It appears that spaces may be your friend. I'd run a character analysis and place each portion of the string into an array that has a space before or after it. Then work forwards and backwards in order to snip out portions of the string that don't include alpha/numeric data. This would allow you to capture everything, regardless of where they appear in the original string.
That's a thought. Direct to the point. Probably make it a CSV and import it into a spreadsheet and let the spreadsheet do the sorting. And actually, the necessary approach. I've looked at another CAT and the file size, character count and character spacing are different from the first CAT. Those "nonsense" printed characters are no doubt of different lengths in hex.
More complicated, it gets. Look at the PDF below. The program name, "Critical Situation" & "Terra Nova" is in about the same location (well, in the same order) in both PDFs. But the episode names, "Siege Education" & "Occupation Resistance" are in entirely different locations.

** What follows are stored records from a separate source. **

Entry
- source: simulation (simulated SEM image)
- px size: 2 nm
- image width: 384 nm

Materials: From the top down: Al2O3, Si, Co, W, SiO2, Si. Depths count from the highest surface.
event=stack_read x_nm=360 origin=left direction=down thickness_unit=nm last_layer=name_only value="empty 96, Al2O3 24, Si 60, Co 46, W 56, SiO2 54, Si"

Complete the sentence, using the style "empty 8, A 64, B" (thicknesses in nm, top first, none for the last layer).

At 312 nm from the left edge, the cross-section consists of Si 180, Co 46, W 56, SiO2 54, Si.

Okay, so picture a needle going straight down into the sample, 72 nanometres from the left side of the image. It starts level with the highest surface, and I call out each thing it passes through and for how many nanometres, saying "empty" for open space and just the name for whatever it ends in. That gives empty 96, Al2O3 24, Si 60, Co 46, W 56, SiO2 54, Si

I'm finding a little, but not much, online on these file formats so far. I have sent a PM to RandallA, as he has worked to transfer from one EHD to another and may know something about the cat file.
BTW the bm file contains the cat info, plus info on, presumably, programs before and after it.
I'm looking at Free Pascal. But I'm realizing that I might as well just convert an old PC to being a dedicated Linux box, just to work with the Pascal. That might require redoing the downloads of Mint, etc, in 32 bit form rather than 64. More time that I'm short on.